Thursday, July 23, 2015

Delegation (Tradecraft)

Riffing off a good ICV2 article by Marcus King, I wanted to write about delegation. Delegation is a shift of tasks or authority to another person while maintaining responsibility for their work. You might think there's not much to delegate in a game store, but as you grow and add new tasks, there's no way to avoid this unless you want to be tied to the counter.

Delegation allows you to take days off. It allows you to give away tasks to those better suited to do them, either because of their skill set or because of their enthusiasm. Most importantly, delegation allows you to add more tasks, hire more people, and make more money.

The skill set of an individual is the key component. We may not be paid like rock stars, but we often have rock star skill sets. I have the skill set of a $50/hour employee (I don't actually make $50 an hour). Should I be cleaning bathrooms? If I am, it's a privilege of being the boss. I can do whatever I want. What I should be doing if I want to make money is higher level tasks that I'm uniquely qualified for and others are not. These are often more nebulous projects, like marketing, promotions and overall inventory schemes. I would delegate these tasks, if I could, but I can't.

What I've noticed in my new role as $50/hour guy, is my work has become more like what I remember from the corporate world. I do a lot of maintaining systems and new research with only the occasional punctuation of success. I might work for a week with the only thing to show for it being a $1000 savings on an insurance audit. Only one thing. That one thing is worth nearly a months net profit, so it's actually a solid win. However, it feels small, since it's one thing, especially after ten years of infinite, tiny daily victories. That's the job of the $50/hour guy.

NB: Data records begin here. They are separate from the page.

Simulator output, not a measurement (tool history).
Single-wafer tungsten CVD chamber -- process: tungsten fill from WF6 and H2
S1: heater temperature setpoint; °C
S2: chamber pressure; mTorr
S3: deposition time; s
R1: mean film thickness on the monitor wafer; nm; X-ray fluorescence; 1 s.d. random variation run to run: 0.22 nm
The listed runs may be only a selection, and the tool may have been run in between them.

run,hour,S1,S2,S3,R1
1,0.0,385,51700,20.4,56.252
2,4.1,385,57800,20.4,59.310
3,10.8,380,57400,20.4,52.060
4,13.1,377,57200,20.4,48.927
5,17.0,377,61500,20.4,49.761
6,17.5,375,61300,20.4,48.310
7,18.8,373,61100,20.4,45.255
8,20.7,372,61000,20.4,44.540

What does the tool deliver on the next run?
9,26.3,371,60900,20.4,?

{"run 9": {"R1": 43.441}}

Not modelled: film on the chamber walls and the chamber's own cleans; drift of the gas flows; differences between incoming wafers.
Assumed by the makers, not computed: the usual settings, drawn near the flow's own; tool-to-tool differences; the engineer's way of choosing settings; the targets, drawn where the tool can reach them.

My manager is my $20/hour gal. We extend this logic down to her and ask what should she be doing with her $20/hour skill set to make or save the company money? These are often mid level promotions, event planning, signage, inventory management and stuff the average line employee can't do. I don't want my $20/hour skill set person to clean bathrooms or sort Magic cards, I have $10/hour people to do that. Again, she doesn't make $20/hour, but she has a $20/hour skill set.

The line employees, the $10/hour skill set people, can certainly work up. If you want to work on my website after you clean the bathrooms or troubleshoot my wireless network, you'll soon be considered in that $20/hour skill set. I make it a point to know all the tasks I delegate, so I might ask you to clean up the mess in aisle three, but you can be sure I've cleaned up my share of aisle three messes.

Delegation without abdication is hard work. It's a management skill. It requires both supervision and enough space to allow people to work on their own, and possibly fail. Many people are not willing to engage this process. They won't delegate, they'll micromanage, or they'll completely abdicate. I've had every one of those bosses and they're all frustrating in their own way. When everything is working, however, it's a beautiful thing, a well oiled machine.


  1. This is something I've been doing a lot in my own office (non-FLGS for now), and something that my own bosses have been coming to terms with across the last 2 years. We expanded from a 10-person company into a +30 person company in just a few years, which made delegation even more important.

    As you point out, it is a case of making the most of your employees, both in terms in their skill sets and their cost to the company.

  2. In professional organizations it's also a two way street. A sales clerk in a retail store might be overjoyed the boss is doing all their work, but a professional expects challenges and career development, and if the boss doesn't present those challenges or they take the best projects for themselves, that employee will not be happy.